The rabbit season with dogs runs from Jan. 20 through Feb. 28 on the area.

“The South Farm area of Sherburne is an excellent area to hunt rabbits if it’s not flooded,” Vidrine said. “But hunters are only allowed to hunt rabbits here after the waterfowl season since we have scheduled duck hunts on the area.”

Travel to the Sherburne Complex from the north by taking state Highway 975, which connects with Highway 190 at Krotz Springs. From I-10, take the Whiskey Bay exit.

Call the LDWF’s Opelousas Headquarters at 337-948-0255 for more information.

Attakapas Island Wildlife Management Area

Another basin WMA with good rabbit hunting is Attakapas Island WMA, which features 27,962 acres in St. Mary, St. Martin and Iberia parishes.
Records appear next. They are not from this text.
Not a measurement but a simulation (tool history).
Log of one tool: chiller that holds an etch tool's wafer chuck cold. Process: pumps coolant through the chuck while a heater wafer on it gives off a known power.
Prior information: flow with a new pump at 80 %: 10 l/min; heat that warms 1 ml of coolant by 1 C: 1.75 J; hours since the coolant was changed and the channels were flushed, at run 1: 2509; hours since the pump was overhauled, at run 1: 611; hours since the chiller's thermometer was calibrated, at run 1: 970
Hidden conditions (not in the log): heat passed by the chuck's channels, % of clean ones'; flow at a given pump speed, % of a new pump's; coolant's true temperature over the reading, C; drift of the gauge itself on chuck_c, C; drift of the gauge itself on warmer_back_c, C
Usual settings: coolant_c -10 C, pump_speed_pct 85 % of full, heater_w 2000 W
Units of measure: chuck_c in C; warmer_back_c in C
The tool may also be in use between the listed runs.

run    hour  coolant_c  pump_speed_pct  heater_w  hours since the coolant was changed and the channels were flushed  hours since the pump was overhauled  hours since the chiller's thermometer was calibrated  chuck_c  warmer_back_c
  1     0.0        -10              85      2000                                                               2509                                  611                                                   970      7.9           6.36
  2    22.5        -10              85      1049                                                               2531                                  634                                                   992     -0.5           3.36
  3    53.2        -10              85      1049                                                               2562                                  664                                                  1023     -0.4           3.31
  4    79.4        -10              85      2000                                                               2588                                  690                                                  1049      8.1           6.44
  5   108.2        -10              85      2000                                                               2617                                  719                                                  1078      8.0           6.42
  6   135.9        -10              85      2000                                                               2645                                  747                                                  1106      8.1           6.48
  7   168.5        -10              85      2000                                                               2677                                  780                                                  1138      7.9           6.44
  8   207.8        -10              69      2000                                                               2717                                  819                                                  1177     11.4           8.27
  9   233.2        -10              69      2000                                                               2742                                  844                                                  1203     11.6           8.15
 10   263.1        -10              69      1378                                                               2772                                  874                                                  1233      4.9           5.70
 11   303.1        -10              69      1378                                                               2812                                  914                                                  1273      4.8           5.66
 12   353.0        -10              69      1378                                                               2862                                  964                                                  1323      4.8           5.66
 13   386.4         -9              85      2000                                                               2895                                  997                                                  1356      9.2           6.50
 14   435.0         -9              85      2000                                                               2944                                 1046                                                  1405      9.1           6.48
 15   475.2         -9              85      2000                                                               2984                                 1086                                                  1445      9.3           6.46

As the name suggests, Attakapas Island WMA is an island, and access is via boat by launching from the ramps around the Basin: 

• Millet Point — St. Mary Parish Road 123 off Highway 87

• North-northeast of Charenton off Highway 326

• Above Morgan City on Highway 70

• Bayou Pigeon Landing

This WMA is mainly swampland and subject to flooding, but there are loads of briars, weeds and grasses that accent the cypress/tupelo understory in many places.

The rabbit season with beagles here differs from Indian Bayou and the Sherburne Complex in that it starts Feb. 1 and runs through Feb. 28.